When a Sacred Trust is Distorted
by Posted Tue, Apr 6 2010
On Sept. 25, Melissa Hill of Minneapolis, Minn., was arrested in Pittsburgh, Pa., while she was “covering” protest demonstrations at the G-20 summit meeting. She was there as a journalist representing Minneapolis Independent Media, an anti-establishment online publication.
She said her camera was broken and her recorded material taken when she was arrested. She was charged with disorderly conduct and a month later she was convicted and fined $300. She is appealing the fine.
I became interested in Hill’s situation because more than 40 years ago, I was arrested in Chicago while covering a demonstration at the raucous Democratic National Convention that nominated Vice President Hubert H. Humphrey to oppose Richard M. Nixon in the presidential election that year.
On my way to the Convention Hall to cover Humphrey’s acceptance speech for the Los Angeles Times, I stopped to listen to the famous comedian Dick Gregory address thousands of anti-Vietnam War demonstrators in Grant Park.
He announced that Chicago authorities had refused demonstrators’ permission to parade to Convention Hall for a demonstration there. But, he said, he was staying in an apartment near the hall and invited all of the demonstrators to walk to the apartment for a party.
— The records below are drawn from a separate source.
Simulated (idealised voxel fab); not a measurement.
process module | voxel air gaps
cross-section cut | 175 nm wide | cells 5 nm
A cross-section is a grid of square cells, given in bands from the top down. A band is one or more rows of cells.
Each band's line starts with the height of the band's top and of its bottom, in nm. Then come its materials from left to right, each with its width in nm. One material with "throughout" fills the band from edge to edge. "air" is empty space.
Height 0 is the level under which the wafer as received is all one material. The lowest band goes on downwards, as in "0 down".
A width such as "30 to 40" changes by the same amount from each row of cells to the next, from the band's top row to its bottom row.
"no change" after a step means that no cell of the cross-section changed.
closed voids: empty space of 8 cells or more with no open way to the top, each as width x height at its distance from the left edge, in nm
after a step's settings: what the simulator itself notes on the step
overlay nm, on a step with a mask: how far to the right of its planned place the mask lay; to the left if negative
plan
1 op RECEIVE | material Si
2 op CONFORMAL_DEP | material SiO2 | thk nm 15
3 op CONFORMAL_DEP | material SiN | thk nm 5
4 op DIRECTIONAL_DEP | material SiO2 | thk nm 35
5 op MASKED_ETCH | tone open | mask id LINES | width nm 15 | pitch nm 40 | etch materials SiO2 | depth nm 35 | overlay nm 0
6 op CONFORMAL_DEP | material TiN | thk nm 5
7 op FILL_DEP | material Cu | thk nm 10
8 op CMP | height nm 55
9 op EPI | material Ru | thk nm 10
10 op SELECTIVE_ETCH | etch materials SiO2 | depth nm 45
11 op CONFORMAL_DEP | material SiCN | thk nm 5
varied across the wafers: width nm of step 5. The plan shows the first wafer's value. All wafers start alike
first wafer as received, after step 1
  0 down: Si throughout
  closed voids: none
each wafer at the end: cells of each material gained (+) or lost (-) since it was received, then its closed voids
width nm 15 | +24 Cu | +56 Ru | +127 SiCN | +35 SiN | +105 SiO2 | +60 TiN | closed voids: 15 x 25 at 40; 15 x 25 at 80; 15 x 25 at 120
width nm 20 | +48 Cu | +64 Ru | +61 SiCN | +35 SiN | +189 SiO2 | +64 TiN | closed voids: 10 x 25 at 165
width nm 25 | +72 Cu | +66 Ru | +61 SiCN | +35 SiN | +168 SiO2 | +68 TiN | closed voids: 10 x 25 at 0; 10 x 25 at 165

The good-humored demonstrators started off on their “walk,” and my friend Erwin Knoll, editor of The Progressive magazine, and I walked with them, thinking there might be a good story in the making. There was.
In a darkened part of the city at the corner of 8th Street and South Michigan Ave., there was a barricade of trucks with mounted snow-plows blocking the street and a police line at the sidewalk. As the lead walkers approached the corner, a policeman announced through a bullhorn that anyone going through the police line would be arrested for disorderly conduct. A priest, a rabbi, a paraplegic Vietnam veteran, a college president and a half-dozen others stepped off the sidewalk and were hustled into a waiting police van. Knoll and I, showing our press credentials, approached the line and were told that if we crossed we would be arrested. “We are covering the story,” one of us said as we stepped off the curb.
“Be very careful with these men, they are gentlemen of the press,” the officer-in-charge said as we were delicately lifted into a paddy wagon.
We were driven to the local jail, fingerprinted, mugged, charged and taken to night court where we were all released on our own recognizance. We arrived back at the Conrad Hilton Hotel before dawn and were asked to show room keys. At first I refused and got into an argument with the security people. Knoll, known for a droll sense of humor, said, “Stuart, you know what I think about you?”
“What?” I barked.
“I think you are becoming a hardened criminal, that’s what,” he said. Hardened criminals or not, we walked into yet another story. Followers of Sen. Eugene R. McCarthy, the defeated anti-war candidate for the Democratic nomination, staged a sit-in in front of the elevator bank, and the police were breaking it up by whacking those who refused to move with billy clubs.
The Progressive and the Los Angeles Times together hired the Times’s anti-trust law firm, Chadwell, Keck, Kayser, Ruggles & McLaren to defend us as we pleaded not guilty to the disorderly conduct charge, which carried a $25 fine. The organizations spent thousands of dollars to protect the rights of journalists.
Knoll returned to Chicago to testify for us, and the court dropped the charges.
At first, I had great sympathy for Melissa Hill, but the more I read about her and her organization, the feeling evaporated. Minnesota Independent Media has a bias mentioned in its mission statement: “We do not claim neutrality; rather, we report from inside social movements against capitalism, imperialism, and injustice.”
And Hill herself was a candidate for the Minnesota City Council at the same time that she was in Pittsburgh. She was running on a Civil Disobedience ticket.
The difference between my status in 1968 Chicago and Hill’s in 2009 Pittsburgh was insignificant. As journalists we were both entitled to the same right to cover a story, and authorities had no right to prevent us. But obviously there is a vast difference between those who represent organizations seriously interested in covering news and those who have a bias.
That is one of the problems created by the unlimited Internet access those representing themselves as journalists have. At the very least they should make their prejudices known. Unless they do, they can be taken seriously as reporters in whom the public places a sacred trust.